My 'books of the year' list gets a little longer with the addition of Francesca Kay's The Translation of the Bones. If you've read her very impressive debut novel An Equal Stillness
(there's a post on it here), you'll be familiar with her studied, measured style, and her new book fulfils the promise of her first being a work of great poise, sensitivity and intelligence.
The story's focal point is the Church of the Sacred Heart in London's Battersea, and its characters are a disparate group of people loosely connected by their attachment to the place of worship. There is Alice Armitage, praying for the safe return of her son who is nearing the end of a tour of duty with the army in Afghanistan, Stella Morrison, wife of an MP, her older children now grown to independence, her youngest one still needing her, Father Diamond, a former Cambridge mathematician for whom the call to serve God had been sudden and insistent, and Mary-Margaret O'Reilly, a young, slow-witted woman whose faith is deep. When Mary-Margaret appears to witness a miracle in the church, the consequences for all involved will be far-reaching and the lives of some will be forever changed.
This is a moving book about faith, belief and love, isolation, loneliness and passion, and about motherhood, too - though as a study of that subject it is far-removed from the one we were talking about earlier in the week. Francesca Kay links her central characters to others who broaden the novel's scope, and every strand is given its due weight, carefully balanced and controlled, while the overall emotional pitch is not mawkish or sentimental but fitting and of a compelling integrity. It's a book that shouldn't be rushed - its pace matches its subject-matter - and one which requires and repays reflection on the part of the reader. Elegant, sad, poignant, it's a very fine piece of work.

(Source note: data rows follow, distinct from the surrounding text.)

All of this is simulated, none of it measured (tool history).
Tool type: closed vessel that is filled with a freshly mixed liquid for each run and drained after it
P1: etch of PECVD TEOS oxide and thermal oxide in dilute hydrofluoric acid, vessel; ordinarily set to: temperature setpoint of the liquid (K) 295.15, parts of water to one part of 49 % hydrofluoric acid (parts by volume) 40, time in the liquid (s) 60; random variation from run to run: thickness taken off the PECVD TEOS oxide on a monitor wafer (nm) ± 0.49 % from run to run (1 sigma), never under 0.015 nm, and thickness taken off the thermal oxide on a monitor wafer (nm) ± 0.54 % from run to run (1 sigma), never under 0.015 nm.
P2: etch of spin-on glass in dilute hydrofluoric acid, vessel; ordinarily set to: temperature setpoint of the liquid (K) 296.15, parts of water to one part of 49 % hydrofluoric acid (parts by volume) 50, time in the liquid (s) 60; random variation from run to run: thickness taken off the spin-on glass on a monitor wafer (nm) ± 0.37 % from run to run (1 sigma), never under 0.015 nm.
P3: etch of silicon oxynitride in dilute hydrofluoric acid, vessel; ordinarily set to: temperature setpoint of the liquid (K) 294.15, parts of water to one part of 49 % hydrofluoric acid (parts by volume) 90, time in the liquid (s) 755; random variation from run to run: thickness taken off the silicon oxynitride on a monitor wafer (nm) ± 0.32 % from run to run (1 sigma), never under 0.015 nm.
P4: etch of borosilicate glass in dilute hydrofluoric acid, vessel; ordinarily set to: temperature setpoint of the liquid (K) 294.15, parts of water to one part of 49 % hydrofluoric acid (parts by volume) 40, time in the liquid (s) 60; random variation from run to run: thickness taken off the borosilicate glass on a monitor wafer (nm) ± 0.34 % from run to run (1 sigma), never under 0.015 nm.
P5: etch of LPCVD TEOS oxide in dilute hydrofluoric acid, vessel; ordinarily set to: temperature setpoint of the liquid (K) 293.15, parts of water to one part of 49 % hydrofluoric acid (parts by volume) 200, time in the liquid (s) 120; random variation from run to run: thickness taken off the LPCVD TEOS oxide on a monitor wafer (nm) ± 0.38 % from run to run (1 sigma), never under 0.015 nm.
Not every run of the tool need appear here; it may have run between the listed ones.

A woman on the train the other day was reading it and that reminded me that I wanted to read it too. Now you've confirmed my feelings. Am going to order it from the library right now!!
Posted by: adele geras | 27 October 2011 at 11:01 AM
I'll be looking out for this, too, because I loved her first book.
Posted by: m | 27 October 2011 at 11:36 AM
I have been trying to get this from the library for a while but they still don't have it which is really frustrating.
At this rate I am going to have to wait until it comes out in paperback and buy a copy!
Posted by: LizF | 27 October 2011 at 12:07 PM
I do love the sound of this author. I started on Susan Howatch a long while ago and have loved her books always set in the background of the Anglican church (which I know little about). This set in a Catholic background is something I know more about. Sounds just my cup of tea. Thank you for the post.
Posted by: Mystica | 30 October 2011 at 03:02 PM
The church is a crucial - and very interesting - part of the novel, I thought. Hope you'll enjoy it if you read it, Mystica.